In classic comic fashion, Perfumes throws together two individuals from the opposite ends of society and lets their pointy edges and preconceived ideas bump up against each other for our amusement. Unlike many less accomplished efforts, however, Grégory Magne’s second feature manages to retain a good degree of spontaneity and avoids the pitfall of excessive schmaltz, resulting in a gently engaging film that taxes as little as it thrills.

On one hand, we have down-on-his-luck chauffeur Guillaume (Grégory Montel), who has separated from his wife and has been battling to maintain any custodial rights over his daughter. In order to satisfy the judge’s demands of a bigger apartment, Guillaume is barely clinging on to his job when he is assigned to cart around finickity nose-for-hire Anne (Emmanuelle Devos). Once an in-demand master perfumer, Anne lost it all when her sense of smell went AWOL one day years ago. Ever since, she’s been eking out a comfortable but unfulfilling existence flogging her olfactory skills to the highest bidder, thanks to the efforts of her money-grabbing agent Jeanne (Pauline Moulène).

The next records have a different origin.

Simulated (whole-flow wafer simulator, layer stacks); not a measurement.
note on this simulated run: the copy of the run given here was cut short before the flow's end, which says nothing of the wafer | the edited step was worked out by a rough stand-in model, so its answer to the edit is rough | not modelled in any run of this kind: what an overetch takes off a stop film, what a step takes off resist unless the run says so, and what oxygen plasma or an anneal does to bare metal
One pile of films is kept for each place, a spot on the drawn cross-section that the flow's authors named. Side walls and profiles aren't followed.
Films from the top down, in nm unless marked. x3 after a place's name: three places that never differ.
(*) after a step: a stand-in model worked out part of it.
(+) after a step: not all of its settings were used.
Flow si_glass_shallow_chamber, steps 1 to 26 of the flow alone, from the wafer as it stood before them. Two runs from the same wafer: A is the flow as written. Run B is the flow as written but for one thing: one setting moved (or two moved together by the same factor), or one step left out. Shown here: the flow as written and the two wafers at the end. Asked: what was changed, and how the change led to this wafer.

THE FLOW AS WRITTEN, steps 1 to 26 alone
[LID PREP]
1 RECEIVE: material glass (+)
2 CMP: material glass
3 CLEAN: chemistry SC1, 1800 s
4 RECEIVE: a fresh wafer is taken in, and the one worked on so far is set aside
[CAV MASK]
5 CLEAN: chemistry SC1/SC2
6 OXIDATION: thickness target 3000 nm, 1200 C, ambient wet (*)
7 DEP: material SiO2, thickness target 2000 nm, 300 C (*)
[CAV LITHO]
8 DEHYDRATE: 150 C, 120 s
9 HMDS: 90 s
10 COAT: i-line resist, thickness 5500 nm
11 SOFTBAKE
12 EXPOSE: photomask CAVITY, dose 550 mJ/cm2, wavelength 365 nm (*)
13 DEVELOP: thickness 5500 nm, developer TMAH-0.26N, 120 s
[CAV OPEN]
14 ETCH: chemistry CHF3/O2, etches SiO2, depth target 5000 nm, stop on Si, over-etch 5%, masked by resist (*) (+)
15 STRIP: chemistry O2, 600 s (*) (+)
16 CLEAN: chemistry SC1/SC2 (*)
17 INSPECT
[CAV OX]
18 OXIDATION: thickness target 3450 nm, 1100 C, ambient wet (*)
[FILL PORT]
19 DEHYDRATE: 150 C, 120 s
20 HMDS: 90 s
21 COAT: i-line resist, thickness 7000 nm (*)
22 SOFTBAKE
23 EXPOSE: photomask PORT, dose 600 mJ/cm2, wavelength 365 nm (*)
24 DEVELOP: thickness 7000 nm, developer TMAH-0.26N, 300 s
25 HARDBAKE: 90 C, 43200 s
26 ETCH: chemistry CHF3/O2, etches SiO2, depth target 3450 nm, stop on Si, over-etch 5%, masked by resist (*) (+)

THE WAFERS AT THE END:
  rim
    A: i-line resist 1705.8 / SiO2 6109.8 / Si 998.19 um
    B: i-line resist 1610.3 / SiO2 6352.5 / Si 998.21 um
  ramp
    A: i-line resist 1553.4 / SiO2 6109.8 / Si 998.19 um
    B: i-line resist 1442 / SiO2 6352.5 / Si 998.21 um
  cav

Predictably, the two personalities rub up against each other in sporadic bouts of bristling antagonism. Guillaume feels his good nature is being taken advantage of and his uncultivated manners out of place next to Anne’s hoity-toity, glacial veneer, while she seems to experience equal amounts of mild amusement and offence when confronted with interactions with other human beings. Montel is excellent at portraying Guillaume as the likeable everyman who just can’t catch a break, while Devos is adequate but not entirely convincing as the brittle snob with a heart of gold underneath.

Thankfully, the script veers clear of well-trodden tropes of the genre and real effort is made to grant sufficient depth to both of the leads, although peripheral personalities are very thinly-sketched. It’s a minor criticism, though, since Guillaume comfortably shoulders the lion’s share of the screen time and the film’s interest, with Anne’s journey towards self-discovery an amusing accompaniment. Artful framing and a steady but unhurried pace keep things ticking over enjoyably enough until the final act, which although perhaps predictable and a little trite as a result, still satisfies.

All in all, that makes for a soft-nosed tale of humanity that compensates with heart and charm what it lacks in conflict and impetus. Compared to similar dramedies of its type and country of origin, it more than holds its own and neatly sidesteps coming across as too showy or try-hard. Instead, the lasting impressions of the film are optimistic, comforting and somehow familiar, like an aroma scented on the breeze that transports the viewer back to simpler times and safer climes.